Saturday, 7 January 2012

Mallet's ancient mariner?

David Mallet’s The Excursion (1728) was one of those early 18th-century epic poems, enormously popular in its day, entirely unknown now. Its first half ranges around terrestrial locations; but in the second Mallet leaps into space as his ‘excursive traveller’ moves from planets to stars. The verse is mostly humdrum, although sometimes it lifts itself. And, in particular, I found myself wondering about this description of the polar ice-cap:
Now beneath the North,
Alone with Winter in his Frost-bound Realm!

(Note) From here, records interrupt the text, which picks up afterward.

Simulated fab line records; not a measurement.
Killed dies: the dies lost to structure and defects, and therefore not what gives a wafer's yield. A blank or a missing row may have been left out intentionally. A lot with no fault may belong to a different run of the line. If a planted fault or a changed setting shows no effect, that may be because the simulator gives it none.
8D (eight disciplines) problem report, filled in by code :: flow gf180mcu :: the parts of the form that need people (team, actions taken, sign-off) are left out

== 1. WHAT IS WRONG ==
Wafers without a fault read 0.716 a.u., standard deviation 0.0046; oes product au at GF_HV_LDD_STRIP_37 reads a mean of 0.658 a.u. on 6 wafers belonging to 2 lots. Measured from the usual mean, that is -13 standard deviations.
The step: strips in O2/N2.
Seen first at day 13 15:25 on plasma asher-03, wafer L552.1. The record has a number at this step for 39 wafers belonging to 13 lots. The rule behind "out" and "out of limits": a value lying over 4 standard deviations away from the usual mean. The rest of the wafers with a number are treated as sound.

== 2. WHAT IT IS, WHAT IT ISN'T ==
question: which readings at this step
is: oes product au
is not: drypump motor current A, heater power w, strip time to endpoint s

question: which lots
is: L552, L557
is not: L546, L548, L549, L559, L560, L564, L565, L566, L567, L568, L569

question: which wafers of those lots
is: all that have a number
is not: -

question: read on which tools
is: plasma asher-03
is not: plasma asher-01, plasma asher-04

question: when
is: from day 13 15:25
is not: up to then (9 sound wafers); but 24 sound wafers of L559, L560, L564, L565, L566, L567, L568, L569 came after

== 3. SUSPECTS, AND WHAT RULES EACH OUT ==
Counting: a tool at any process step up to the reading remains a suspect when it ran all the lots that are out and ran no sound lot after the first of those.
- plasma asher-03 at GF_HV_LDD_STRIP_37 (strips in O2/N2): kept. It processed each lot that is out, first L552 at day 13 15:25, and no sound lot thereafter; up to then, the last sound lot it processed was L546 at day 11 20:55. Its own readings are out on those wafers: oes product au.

Where, a white Waste of Ice, the Polar Sea
Casts cold a cheerless Light: where Hills of Snow,
Pil’d up from eldest Ages, Hill on Hill,
In blue, bleak Precipices rise to Heaven.
Yet here, even here in this unjoyous World,
Adventrous Mortals, urg’d by Thirst of Gain,
Thro’ floating Isles of Ice and fighting Storms,
Roam the wild Waves, in Search of doubtful Shores,
By West or East, a Path yet unexplor’d. [28]
Could Coleridge have read this, rather vivid polar poetry, and (consciously or subconsciously) have transferred the north to south, the blue ice to green, and given the Adventrous Mortal the identity of his Ancient Mariner? Hard to prove. Suggestive, though.